Will breaching the dams solve the problem?

This graph shows the average smolt-to-adult return ratio in the context of how many dams the fish must pass. Populations with fewer dams to navigate, such as the Deschutes and the John Day, typically have much higher SARs. (Note: John Day & Deschutes SARs are measured at Bonneville dam, Yakima at McNary dam, and Snake River at Lower Granite dam)

For some context, in the mid-1960s, before the last three Snake River dams were completed (Ice Harbor was in place as were the Columbia dams) SARs for Snake River spring/summer Chinook salmon ranged from 3.5-6.5 percent (average 4 percent from 1964-1968). 

In contrast, over the last 25-years, SARs for Snake River spring/summer Chinook salmon have exceeded 2 percent in only two years and Snake River sockeye and fall Chinook salmon have never hit 2 percent. Snake steelhead have hit 2 percent in a handful of years, but their mean SAR is below 2. 

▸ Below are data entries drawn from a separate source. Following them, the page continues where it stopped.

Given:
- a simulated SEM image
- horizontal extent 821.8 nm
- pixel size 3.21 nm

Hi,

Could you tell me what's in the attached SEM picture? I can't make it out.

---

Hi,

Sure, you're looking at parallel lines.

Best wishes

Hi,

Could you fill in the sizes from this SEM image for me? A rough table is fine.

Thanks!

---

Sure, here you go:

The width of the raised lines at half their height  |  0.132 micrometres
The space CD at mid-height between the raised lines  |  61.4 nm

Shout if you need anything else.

This represents a trajectory toward extinction because not enough smolts are surviving to return and spawn as adults.

4%

Minimum smolt-to-adult ratio needed to restore salmon and steelhead

2%

In the past 25 years, the Snake River Basin has barely averaged a 2 percent smolt-to-adult ratio

Smolt-to-adult ratio: The smolt-to-adult Ratio (SAR) is the percentage of smolts that survive and return to spawn:

ADULTS / SMOLTS = SAR

For example, if 100 steelhead smolts pass Lower Granite dam on their downstream migration and 2 adult steelhead from that group return and survive to pass Lower Granite on their way to spawn, the SAR would be 2 percent (adults/smolts).